Before: HON’BLE, SHRI G.D. AGRAWAL & SHRI KULDIP SINGH
(PAN : AAACJ9445P) (APPELLANT) (RESPONDENT) ASSESSEE BY : Shri Rishabh Malhotra, AR REVENUE BY : Shri Amit Katoj, Senior DR Date of Hearing : 01.02.2019 Date of Order : 25.02.2019
O R D E R PER KULDIP SINGH, JUDICIAL MEMBER : Keeping in view the undisputed fact that the addition made by the AO and confirmed by ld. CIT (A) on the basis of which penalty proceedings were initiated, has been deleted and in the given circumstances, prima facie penalty levied by ld. CIT (A) is not sustainable in the eyes of law, so the application for early hearing is allowed and the Bench is proceeded to hear and decide the appeal by today itself.

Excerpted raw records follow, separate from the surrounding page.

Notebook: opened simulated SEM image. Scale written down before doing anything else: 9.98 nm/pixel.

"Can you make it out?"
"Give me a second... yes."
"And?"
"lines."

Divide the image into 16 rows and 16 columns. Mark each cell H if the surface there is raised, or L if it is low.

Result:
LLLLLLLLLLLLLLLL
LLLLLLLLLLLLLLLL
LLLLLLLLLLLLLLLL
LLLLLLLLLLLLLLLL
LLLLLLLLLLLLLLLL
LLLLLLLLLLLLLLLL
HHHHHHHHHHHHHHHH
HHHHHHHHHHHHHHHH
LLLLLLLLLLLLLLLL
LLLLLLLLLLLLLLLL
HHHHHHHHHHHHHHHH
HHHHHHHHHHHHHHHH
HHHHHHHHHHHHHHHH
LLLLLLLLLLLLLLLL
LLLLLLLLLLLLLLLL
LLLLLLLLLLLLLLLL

2. The appellant, M/s. Jubilant Biosys Limited (hereinafter referred to as ‘the assessee’) by filing the present appeal, sought to set aside the impugned order dated 31.03.2018 passed by Ld. CIT (Appeals)-I, Noida qua the Assessment Year 2011-12 on the grounds inter alia that :-
“1. That on the facts and in the circumstances of the case and in law, the order passed by the Ld. Commissioner of Income Tax (Appeals) [CIT(A)] under section 271(1)(c) of the Income Tax Act 1961 ["the Act] is bad in law and passed in haste without providing reasonable opportunity to the appellant more so when the quantum merits appeal is currently pending before the Hon'ble Appellate Tribunal, Delhi.
That on the facts and in the circumstances of the case and in law, the show cause notice under section 271(1)(c) of the Act is issued mechanically and printed without specifying the precise charge to levy penalty under section 271(1)(c) for the year under consideration.
3. That on the facts and in the circumstances of the case and in law, the Ld. CIT (A) erred in initiating and imposing penalty under section 271(1)(c) of the Act on income enhanced by his office in the appellate order dated 30.06.2017 arising from the assessment order dated 25.03.2014.
4. That on the facts and in the circumstances of the case and in law, the Ld. CIT(A) erred in levying penalty under section 271(1)(c) of the Act on the alleged ground that the appellant has willfully and deliberately furnished inaccurate particulars of income and has also concealed the particulars of its income to the extent of the income enhanced by his office in these appellate order dated 30.06.2017.”
Briefly stated the facts necessary for adjudication of the controversy at hand are : On the basis of completed assessment under section 143(3) of the Income-tax Act, 1961 (for short ‘the Act’) at loss of (-) Rs.2,85,68,828/-, penalty proceedings under section 271(1)(c) was initiated. After declining the contentions raised by the assessee, ld. CIT(A) proceeded to levy the penalty of Rs.87,34,96,838/- @ 100% under section 271(1)(c) of the Act on the ground that the assessee has willfully furnished the inaccurate particulars of income and has deliberately concealed particulars of its income.
Feeling aggrieved, the assessee has come up before the Tribunal by way of filing the present appeal.
We have heard the ld. Authorized Representatives of the parties to the appeal, gone through the documents relied upon and orders passed by the revenue authorities below in the light of the facts and circumstances of the case.
At the very outset, it is brought to our notice by the ld. AR for the assessee that since the co-ordinate bench of the Tribunal vide order dated 28.11.2018 in 1822/del/2018, 1823/Del/2018, 2759/Del/2018 & 2760/Del/2018, has deleted the quantum addition, penalty levied on the basis of assessment order is not sustainable.
Bare perusal of the order passed by the co-ordinate Bench of the Tribunal in quantum proceedings goes to prove that addition made by the AO/ld. CIT (A) on account of disallowance of expenditure claimed by the assessee to the tune of Rs.102,52,32,000/- has been deleted by returning following findings :-
“11. Ground No. 3-3.2 is in respect of disallowance of expenditure amounting to Rs.102,52,32,000/- holding it to be capital in nature.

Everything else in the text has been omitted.